4. It is contended that the object of an Advance Ruling being to cut short the delay in dispute resolution as regards applicants who are eligible to apply, the bar enacted by the proviso to section 245R(2) of the Act must be strictly construed. It is also pointed out that the purpose is to attract foreign investment and keeping that in view, no applicant should be turned away by interpreting the proviso too widely and restricting the jurisdiction of this Authority. It is also submitted that a restriction on a jurisdiction conferred, should be construed strictly and jurisdiction ought not to be declined unless the case comes strictly within anyone of the clauses in the proviso.
5. It is argued as a corollary that what is barred by clause (i) of the proviso is a case where the question raised in the application is already pending before an income-tax authority, Tribunal or court and the filing of a return of income does not result in a “question” pending before the income-tax authority. It is contended that unless the question has pointedly been raised by the Income-tax Officer, the question would not arise. The Assessing Officer may not raise the question at all or the assessee may have no occasion to raise it while the assessment is being completed and, hence, the question cannot be said to arise merely on the filing of a return. Therefore, on the filing of a return, the bar would not be attracted. The procedure now followed by the Income-tax Department on a return being filed, is explained in detail.

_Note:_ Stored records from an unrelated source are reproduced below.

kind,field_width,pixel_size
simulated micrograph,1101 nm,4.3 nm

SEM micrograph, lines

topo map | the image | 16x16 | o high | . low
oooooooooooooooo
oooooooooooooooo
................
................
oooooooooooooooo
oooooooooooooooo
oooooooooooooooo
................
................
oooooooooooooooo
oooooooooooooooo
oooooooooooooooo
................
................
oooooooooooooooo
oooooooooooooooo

6. This Authority is a creature of the Income-tax Act. The provisions of the Act that create it and confer jurisdiction on it in certain matters, also restricts its jurisdiction or divests it of its jurisdiction in certain circumstances. One of the situations or circumstances, is when the question raised before it, has arisen before the income-tax authority. The question referred to in the proviso to section 245R(2) of the Act, is the question before the Authority for Advance Rulings. When a return is filed, so many aspects arise out of that return. The question of computation of total income, of computation of the exemptions and exclusions, acceptance or non-acceptance of an item of expenditure and ultimately the determination of chargeable income and the determination of the tax due, are all questions that arise. Therefore, filing of a return ushers in all these questions. By filing a return, an assessee invites an adjudication on all the questions arising out of that return. Sub-section (2) of section 245R only speaks of the question arising before the Authority. So if an answer to that question would be involved in the return filed or would arise out of the return filed, it would be a case where the bar is attracted. The arising of a question from out of a return filed, cannot depend on the volition, diligence, care or lack of care on the part of the Assessing Officer. A jurisdiction cannot depend on such vagaries.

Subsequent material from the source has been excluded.